Where the voices of many women were silenced throughout history, Gloria! sings their stories from the rooftops. Screening as part of the 10th Italian Film Festival, the subtitled film begins in 1800 with the rhythms of everyday life in Venice’s Sant Ignazio College, a religious institution for girls overseen by stern priest Perlina (Paolo Rossi). Mute Teresa (Galatéa Bellugi) is at the centre of it all, a powerless servant girl trapped in a hostile environment who yearns to be the conductor of her own world. Longing to be a part of the all-women orphanage orchestra, she arranges the sounds that accompany her daily duties into drumlines and choruses. When Perlina becomes distracted by preparations for the arrival of the newly enthroned Pope, Teresa and a quartet of students begin secretly gathering each night to take turns on the piano they find hidden in the cellar, their clandestine sessions revealing hidden truths, giving birth to new compositions, and setting the girls on a new path towards autonomy.
Celebrating the lives of the many Italian women written out of the margins of music history, Gloria! speaks to anyone who has felt restrained, underestimated, and silenced. Teresa and her newfound companions Lucia (Carlotta Gamba), Bettina (Veronica Lucchesi), Marietta (Maria Vittoria Dallasta), and Prudenza (Sara Mafodda) fizz with a chemistry rivalling even the most practised quintet. Each a powerful presence in her own right, together they capture the magic of girlhood in a way that is both tender and tenacious.

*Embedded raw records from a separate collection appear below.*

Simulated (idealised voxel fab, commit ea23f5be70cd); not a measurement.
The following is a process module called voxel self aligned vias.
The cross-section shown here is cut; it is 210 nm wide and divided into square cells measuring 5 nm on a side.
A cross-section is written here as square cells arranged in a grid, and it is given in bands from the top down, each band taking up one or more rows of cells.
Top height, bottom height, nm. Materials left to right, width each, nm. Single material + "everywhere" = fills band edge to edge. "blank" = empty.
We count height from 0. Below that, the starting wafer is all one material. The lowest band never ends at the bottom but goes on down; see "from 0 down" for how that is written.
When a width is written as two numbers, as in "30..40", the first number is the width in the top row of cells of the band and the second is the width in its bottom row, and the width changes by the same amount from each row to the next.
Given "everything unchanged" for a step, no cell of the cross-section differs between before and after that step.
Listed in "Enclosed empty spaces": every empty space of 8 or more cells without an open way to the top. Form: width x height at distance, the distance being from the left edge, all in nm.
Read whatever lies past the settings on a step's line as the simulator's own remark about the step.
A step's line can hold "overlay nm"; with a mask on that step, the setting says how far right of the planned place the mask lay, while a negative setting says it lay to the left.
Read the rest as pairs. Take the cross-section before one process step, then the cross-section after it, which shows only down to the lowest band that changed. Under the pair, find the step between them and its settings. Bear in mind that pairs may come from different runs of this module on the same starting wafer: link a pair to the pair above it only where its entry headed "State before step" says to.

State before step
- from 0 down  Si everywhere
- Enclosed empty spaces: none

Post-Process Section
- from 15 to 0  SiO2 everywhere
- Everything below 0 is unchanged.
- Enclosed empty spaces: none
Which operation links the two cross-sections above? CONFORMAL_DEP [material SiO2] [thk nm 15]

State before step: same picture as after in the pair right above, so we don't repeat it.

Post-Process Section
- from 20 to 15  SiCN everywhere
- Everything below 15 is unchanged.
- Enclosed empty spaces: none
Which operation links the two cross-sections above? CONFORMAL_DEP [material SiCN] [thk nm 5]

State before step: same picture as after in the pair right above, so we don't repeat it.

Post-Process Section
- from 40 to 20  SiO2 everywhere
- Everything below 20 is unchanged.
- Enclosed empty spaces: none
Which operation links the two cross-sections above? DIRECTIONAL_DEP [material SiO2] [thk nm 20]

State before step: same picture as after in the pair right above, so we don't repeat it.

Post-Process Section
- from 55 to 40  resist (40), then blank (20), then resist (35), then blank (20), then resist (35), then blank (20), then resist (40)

Cinematographer Gianluca Palma and production designers Susanna Abenavoli and Luca Servino juxtapose shadows with highlights, giving the midnight corners more brilliance and comfort than the stark, gleaming halls of the daylight-flooded college. Director Margherita Vicario and Anita Rivaroli’s intentionally anachronistic script is sharp and scintillating, the story humming along adagio, accelerando into a crescendo that resounds with relief, vindication, and freedom.
It would be hard not to smile by the time Gloria! reaches its final note. The music that flows forth from Margherita Vicario’s directorial debut is not the dirge of a long-suppressed song but a joyous, revolutionary riot that dares viewers to shout along in solidarity.